NEW YORK (Reuters)—MBIA Inc. has settled a lawsuit filed by Aurelius Capital Management, a hedge fund that owns mortgage-backed securities insured by MBIA.

A stipulation dismissing the suit was filed Wednesday in federal court in Manhattan. The terms of the settlement were not immediately made public. Aurelius, a hedge fund, sued the bond insurer in March 2009.

Aurelius alleged that MBIA's decision to split its municipal insurance business from its structured finance unit breached the insurer's covenant of good faith and fair dealing with its policyholders. The structured finance unit had suffered huge losses from the mortgage crisis.

The Aurelius lawsuit claimed dividing MBIA's businesses left "some $241 billion of policyholders stranded in a denuded insurer that will be unable to meet its obligations as they come due."

MBIA's restructuring was approved by the New York State Insurance Department in 2009.

"The settlement of this case is another important step toward resolving all of the litigation contesting our transformation," said Kevin Brown, a spokesman for Armonk, N.Y.-based MBIA.

David Ichel, an attorney for Aurelius, did not immediately respond to a request for comment.

Last month, U.S. District Judge Richard Sullivan ordered MBIA to allow four high-level employees to be deposed and that Aurelius produce its chairman, Mark Brodsky, for a deposition. Also in March, Judge Sullivan took the unusual step of conducting a joint hearing with New York state Judge Barbara Kapnick, who is presiding over related lawsuits, to address document requests Aurelius made of the New York State Department of Financial Services.

Bank of America Corp. and two other banks are suing MBIA and the Insurance Department in state court over approval of the restructuring. Those suits have not been resolved. Fifteen other banks have already agreed to settle similar claims.

In a court filing on Monday, Bank of America, Natixis S.A. and Societe General, said MBIA hid its financial condition from the insurance department when it sought approval in 2009.

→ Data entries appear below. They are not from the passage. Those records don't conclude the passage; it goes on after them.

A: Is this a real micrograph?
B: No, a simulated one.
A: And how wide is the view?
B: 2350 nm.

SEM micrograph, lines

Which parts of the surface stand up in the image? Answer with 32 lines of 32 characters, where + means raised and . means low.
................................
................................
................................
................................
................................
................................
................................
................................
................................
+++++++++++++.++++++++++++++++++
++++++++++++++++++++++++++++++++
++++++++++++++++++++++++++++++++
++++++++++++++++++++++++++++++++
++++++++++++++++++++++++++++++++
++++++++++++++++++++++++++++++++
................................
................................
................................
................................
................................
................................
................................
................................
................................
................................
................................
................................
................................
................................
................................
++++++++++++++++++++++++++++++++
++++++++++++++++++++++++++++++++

The banks accused MBIA of concealing analyses projecting billions in losses in commercial mortgage-backed securities. A Lehman Brothers study the insurer commissioned even indicated the insurer may have been insolvent at the time, the banks said in a filing.

MBIA spokesman Mr. Brown said after the Monday filing that MBIA disputed the banks versions of events. He said the insurance department did a "thorough" review and the approval was proper.

The banks' law suit is scheduled for trial May 14 in New York state Supreme Court.